Replay Configuration¶

Mneme replay is controlled by an explicit replay configuration: a compact set of parameters that determines how a recorded kernel is recompiled and executed during mneme replay and during tuning.

Replay configurations are first-class objects in Mneme. They can be: - created from recorded defaults, - overridden from the CLI, - generated programmatically (Python API), and - hashed to obtain a stable identifier for experiments.

Mental model¶

A replay configuration answers two questions:

How should the kernel be launched?
(grid/block dimensions, shared memory)
How should the kernel be recompiled?
(IR pipeline, specialization options, codegen settings)

Mneme uses the recorded execution as a baseline. When options are omitted, the recorded values are reused.

Configuration object¶

In the Python API, replay configurations are represented by:

mneme.mneme_types.ExperimentConfiguration

This object is intentionally: - serializable (to_dict() / from_dict()), - validatable (is_valid()), - groundable (ground()), and - hashable (hash()), so configurations can be tracked persistently across runs.
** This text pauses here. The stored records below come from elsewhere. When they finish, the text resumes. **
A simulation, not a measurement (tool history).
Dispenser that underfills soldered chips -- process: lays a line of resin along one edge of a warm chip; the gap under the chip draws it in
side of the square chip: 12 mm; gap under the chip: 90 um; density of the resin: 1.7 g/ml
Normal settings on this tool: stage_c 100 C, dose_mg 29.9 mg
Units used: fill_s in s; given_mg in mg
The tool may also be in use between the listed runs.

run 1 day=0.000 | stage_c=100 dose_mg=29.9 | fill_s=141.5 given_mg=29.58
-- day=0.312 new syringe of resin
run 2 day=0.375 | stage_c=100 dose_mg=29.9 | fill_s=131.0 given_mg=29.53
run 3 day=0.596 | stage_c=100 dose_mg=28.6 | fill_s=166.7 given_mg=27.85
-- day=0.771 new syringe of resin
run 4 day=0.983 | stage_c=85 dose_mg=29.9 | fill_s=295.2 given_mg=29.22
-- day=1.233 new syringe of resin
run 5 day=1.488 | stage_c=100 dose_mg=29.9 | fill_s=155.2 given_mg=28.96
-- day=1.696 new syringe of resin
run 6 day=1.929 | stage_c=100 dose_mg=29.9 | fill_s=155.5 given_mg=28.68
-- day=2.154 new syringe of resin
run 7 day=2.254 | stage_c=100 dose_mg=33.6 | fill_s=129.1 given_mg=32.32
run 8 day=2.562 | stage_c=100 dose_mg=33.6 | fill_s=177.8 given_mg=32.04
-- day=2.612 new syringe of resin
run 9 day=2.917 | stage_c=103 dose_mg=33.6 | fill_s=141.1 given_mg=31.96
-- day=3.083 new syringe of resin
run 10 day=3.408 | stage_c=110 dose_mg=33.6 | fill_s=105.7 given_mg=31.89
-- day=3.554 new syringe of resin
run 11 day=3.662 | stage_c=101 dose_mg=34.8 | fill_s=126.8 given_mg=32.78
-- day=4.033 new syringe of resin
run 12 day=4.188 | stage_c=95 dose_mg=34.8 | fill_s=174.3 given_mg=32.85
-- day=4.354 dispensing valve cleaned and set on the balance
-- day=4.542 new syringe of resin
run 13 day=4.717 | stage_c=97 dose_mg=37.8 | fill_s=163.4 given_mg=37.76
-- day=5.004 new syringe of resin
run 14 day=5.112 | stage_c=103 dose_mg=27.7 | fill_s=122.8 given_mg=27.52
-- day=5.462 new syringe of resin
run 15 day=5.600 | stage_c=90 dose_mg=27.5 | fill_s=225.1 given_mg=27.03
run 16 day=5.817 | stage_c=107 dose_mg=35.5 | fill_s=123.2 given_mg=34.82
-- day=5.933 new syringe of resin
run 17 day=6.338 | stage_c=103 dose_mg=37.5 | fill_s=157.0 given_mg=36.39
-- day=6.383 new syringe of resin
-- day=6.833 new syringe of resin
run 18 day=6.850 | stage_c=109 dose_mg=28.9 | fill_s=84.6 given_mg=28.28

Launch configuration knobs¶

These fields control the concrete kernel launch:

Grid and block dimensions¶

grid: dim3
Grid dimensions (x, y, z).
block: dim3
Block dimensions (x, y, z).

By default, Mneme uses the recorded dimensions for the selected instance (dynamic hash). Users may override them to explore alternative launch geometries.

In many kernels, block.x is the primary tuning dimension; Mneme supports overriding any of x/y/z.

Dynamic shared memory¶

shared_mem: int
Dynamic shared memory bytes for the launch.

If not set explicitly, Mneme defaults to the recorded shared memory size.

Specialization knobs¶

Mneme can apply specialization when replaying a kernel. These options control what is treated as constant during replay compilation.

Specialize arguments¶

specialize: bool
Enables specialization based on the recorded execution context.

Conceptually, this allows Mneme to propagate recorded values into the IR, enabling constant folding and simplification. The exact specialization surface is backend-dependent and evolves over time. Briefly, any custom specialization supported in proteus is also exposed in this parameter.

Specialize launch dimensions¶

specialize_dims: bool
Specializes ThreadID.*, BlockDim.*, GridDim.* as constants.

This is useful when the kernel’s control flow depends on launch geometry (e.g., bounds checks, tiling, unrolling decisions).

Launch bounds controls¶

Launch bounds affect register allocation and occupancy. Mneme can optionally inject launch bounds into the generated kernel.

set_launch_bounds: bool
Enable launch bounds injection.
max_threads: int
Launch bound max_threads parameter.
min_blocks_per_sm: int
Launch bound min_blocks_per_sm parameter.

Validity constraints¶

Mneme enforces a basic constraint:

If launch bounds are enabled, max_threads must be ≥ total threads per block.

In other words:

max_threads >= block.x * block.y * block.z

The Python API exposes this via:

ExperimentConfiguration.is_valid()

Grounding unused values¶

When launch bounds are disabled, Mneme treats max_threads and min_blocks_per_sm as unused knobs. To make hashing stable and reduce configuration ambiguity, Mneme supports “grounding”:

ExperimentConfiguration.ground()

This sets unused launch-bounds fields to zero when set_launch_bounds=False.

Compilation and code generation knobs¶

These fields control how Mneme recompiles LLVM IR into a device object.

Pass pipeline¶

passes: str
The IR optimization pipeline specification, e.g. default<O3>.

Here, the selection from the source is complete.